Re: 2001-09-07#5 - literal problem from Pat Hayes on 2001-09-13 (w3c-rdfcore-wg@w3.org from September 2001)

From: Pat Hayes <phayes@ai.uwf.edu>
Date: Thu, 13 Sep 2001 10:47:17 -0500
To: "Jeremy Carroll" <jjc@hplb.hpl.hp.com>
Cc: w3c-rdfcore-wg@w3.org
Message-Id: <p0510100ab7c68205f4a9@[205.160.76.210]>
>Here is a heads-up on where Bill and I have got to.
>ACTION: 2001-09-07#5: Jeremy Caroll
>    Collaborate with Bill dehOra to produce analysis of the literal
>    problem, options, pros/cons for WG consideration.
>
>We are expecting to continue this action into next week.
>
>
>
>The issues we are addressing are:
>
>1: The Representation of Literals
>       e.g. a pair of a Unicode String and an RFC 3066 language tag.
>
>2: Equality
>       a complete equality rule for literals, correcting para 217-219 and
>para 220, which currently leave parts of equality as undefined.
>
>3: Preferred Mappings under rdf:parseType="Literal"
>   (of xml document fragments into the representation of [1]).
>
>   - Currently para 203 and para 220 are explicitly vague about this mapping.
>   - We wish to specify one or more preferred mappings.
>   - We may wish to specify more than one conformance level
>       + motivation
>          there are two significantly different use cases
>             + quoting simply xhtml
>             + quoting arbitrary XML fragments
>
>4: Cases in which applications may expect problems.
>   - Older RDF parsers will not be using the preferred mappings,
>   we should indicate to document writers which XML fragments are likely to
>be problematic.
>
>
>A less ambitious approach would be to not specify a preferred mapping and
>simply specify a minimal requirement about some markup that should work
>(e.g. embedded xhtml without namespaces and without references). This would
>be consistent with M&S and put off the work M&S defers until RDF 2.0.
>
>
>Questions for WG for tomorrow:
>+ Does the WG agree that a Literal is a <Unicode String,RFC 3066> pair?
>+ Does the WG agree that Literal equality should be defined?
>+ Does the WG agree that the new specs should descibe a specific Unicode
>string to be delivered by rdf:parseType="Literal"?
>
>Our current working text for the literal representation is:
>
>==========
>
>An RDF Literal is* a Unicode string, optionally** paired with a
>language tag (as defined in RFC3066).
>
>When comparing two RDF Literals, their Unicode strings must be
>equal for the RDF Literals to compare as equal. If both Literals
>have language tags, these tags must be equal for the Literals to
>be considered equal. If two Literals are found equal but only
>one has a language tag, the Literals should not*** be considered
>equal.
>
>The equality of Unicode strings is specified by W3C I18N WG;
>see [fixme:url]. Language tag equality is defined by RFC3066
>and is case insensitive.
>
>===========
>* is represented as, or is a? Do we pass by reference or value :)
>
>** equivalently we could delete 'optionally' and allow the language tag to
>be null, or default to "und" the ISO-639-2 undetermined language. Note, the
>following from RFC 3066, suggests 'Omitting'.
>
>    5. You SHOULD NOT use the UND (Undetermined) code unless the protocol
>       in use forces you to give a value for the language tag, even if
>       the language is unknown.  Omitting the tag is preferred.
>
>***the purpose of 'should not' is to allow applications some flexibility
>on dealing with language tags. That is, when a literal is equal to
>another but only one has a lag tag, they can be considered equivalent,
>which might be sufficient for some applications to make a match.

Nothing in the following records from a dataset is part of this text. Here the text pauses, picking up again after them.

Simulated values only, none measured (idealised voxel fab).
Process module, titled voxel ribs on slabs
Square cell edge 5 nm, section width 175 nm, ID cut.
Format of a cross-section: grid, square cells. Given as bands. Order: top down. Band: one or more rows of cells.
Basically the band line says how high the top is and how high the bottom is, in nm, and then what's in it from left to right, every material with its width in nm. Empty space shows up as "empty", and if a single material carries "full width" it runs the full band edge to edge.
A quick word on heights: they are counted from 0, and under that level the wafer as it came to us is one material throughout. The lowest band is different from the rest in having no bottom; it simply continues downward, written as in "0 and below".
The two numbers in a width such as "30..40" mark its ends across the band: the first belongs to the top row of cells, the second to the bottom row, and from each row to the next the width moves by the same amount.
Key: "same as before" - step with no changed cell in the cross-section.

I find this odd. Why not let them be equal in this case? Omitting the 
language tag presumably means that no language information is being 
supplied. But in that case, there is no need to reject a match with 
an identical literal which does have a language tag, is there?

Or is the idea that omitting the language tag is a way of indicating 
that ANY language tag would be inappropriate?

(A rational way to make sense of this would be to assume that UND 
means 'not any known language' and a missing tag simply indicates no 
information; but that rational interpretation seems to be ruled out 
by the above quote from RFC 3066, unfortunately.)

>
>The truth table corresponding to that notion of equality is:
>
>Truth table for equality (s1,t1) == string1, tag1; f* means should not
>be true; assume s1!=s t1!=t according to the specs in question.
>
>         (s,_)  (s,t)  (s1,_)  (s1,t1)
>--------------------------------------
>(s,_)     t      f*      f       f
>(s,t)     f*     t       f       f
>(s1,_)    f      f       t       f*
>(s1,t1)   f      f       f*      t   (s,t1)  (s1,t)
>                                      ---------------
>(s,t1)    f*     f       f       f      t      f
>(s1,t)    f      f       f*      f      f      t
>
>

Seems to me all the f* could be t. Why not have (Smith, English) 
match (Smith,_) ? It has to be an English word or the first literal 
wouldn't be well-formed. If we reject this, why do we accept 
(Smith,_) matching (Smith,_)? After all, "Smith" might mean Sailor in 
Catalan.

Pat
-- 
---------------------------------------------------------------------
IHMC					(850)434 8903   home
40 South Alcaniz St.			(850)202 4416   office
Pensacola,  FL 32501			(850)202 4440   fax
phayes@ai.uwf.edu 
http://www.coginst.uwf.edu/~phayes
Received on Thursday, 13 September 2001 11:47:23 UTC